Your employees are arguably an organization’s most valued asset, which is why attracting the right candidate remains a top priority for all organizations.
Why Employer Branding?
However, the current talent shortage makes it difficult to find, attract, and retain top talent - a challenge that by 2030 could result in nearly $8.5 trillion in unrealized annual revenues for companies around the globe.
Numbers of this magnitude have placed an increased focus on optimizing HR strategies. With nearly 9 out of 10 HR professionals indicating that recruitment is becoming more and more marketing-oriented, it should come as no surprise that employer branding is at the heart of any successful HR strategy. The reason behind employer branding’s key role in HR strategy is multifaceted, but it comes down to increased awareness, brand preference over competitors, lower cost-per-hire, and improved retention rates.

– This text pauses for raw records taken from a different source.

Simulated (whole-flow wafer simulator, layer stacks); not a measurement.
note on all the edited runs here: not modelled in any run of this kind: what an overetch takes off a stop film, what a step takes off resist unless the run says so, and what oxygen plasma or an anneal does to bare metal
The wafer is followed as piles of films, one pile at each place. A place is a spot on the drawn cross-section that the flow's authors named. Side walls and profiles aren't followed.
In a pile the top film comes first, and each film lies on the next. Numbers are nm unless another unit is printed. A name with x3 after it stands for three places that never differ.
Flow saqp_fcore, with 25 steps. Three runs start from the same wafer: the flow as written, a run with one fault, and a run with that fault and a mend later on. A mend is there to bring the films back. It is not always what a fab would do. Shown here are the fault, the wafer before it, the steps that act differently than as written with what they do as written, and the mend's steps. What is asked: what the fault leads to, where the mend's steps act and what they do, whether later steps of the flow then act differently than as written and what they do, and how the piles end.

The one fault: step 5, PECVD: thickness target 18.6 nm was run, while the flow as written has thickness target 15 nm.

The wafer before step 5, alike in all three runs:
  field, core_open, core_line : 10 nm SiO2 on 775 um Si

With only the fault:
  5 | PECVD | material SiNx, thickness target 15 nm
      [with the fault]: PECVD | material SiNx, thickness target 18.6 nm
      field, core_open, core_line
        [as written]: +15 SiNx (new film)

Imagine the following scenarios:
1. A top candidate is contacted by your organization and your main competitor about a similar position on the same day. The candidate has heard of your competitor before but knows little about your brand. Since the positions are similar and the industry is the same, they opt to only go through the recruitment process with your competitor since this is a brand they are already familiar with.
2. After a great screening call with a candidate, they do another quick Google search of your organization to learn more. They come across your Glassdoor reviews, and some of the comments don’t look so great. The candidate ultimately decides to pull out of the process and stay with their current company.
3. Your hiring team is in the third round of interviews with a top candidate. However, from the candidate’s perspective, your mission and vision remain unclear. This makes it difficult for them to imagine how they would resonate with its purpose and culture.
If you are a recruiter or a key member of a hiring team, you may be familiar with one (if not all) of these scenarios. While each scenario applies to different stages of the hiring process, the result is the same - the candidate drops out of the recruitment process. Again, the reason behind these dropout rates comes back to employer branding - or in this case, the lack thereof.
When a candidate drops out of your recruitment process, you may need to start from square one or hire a less-than-ideal candidate for the position at hand. Starting the recruitment process over results in a lengthy and resource-intensive hiring project, and a mis-hire may negatively impact your company culture, create a loss of productivity, and lessen team morale.
While the benefits for successfully establishing your employer brand are clear and plentiful, actually carrying out an employer branding project may feel daunting. After all, where do you start when it comes to understanding and positively influencing something as intangible as perception?
As with almost anything, it is important to keep in mind that an employer branding project is not a quick fix or a once-and-done marketing campaign. Rather, a project of this magnitude has depth and will take time. It also needs constant maintenance and revision as your employer brand’s reality and perception are dynamic and likely to change with your organization.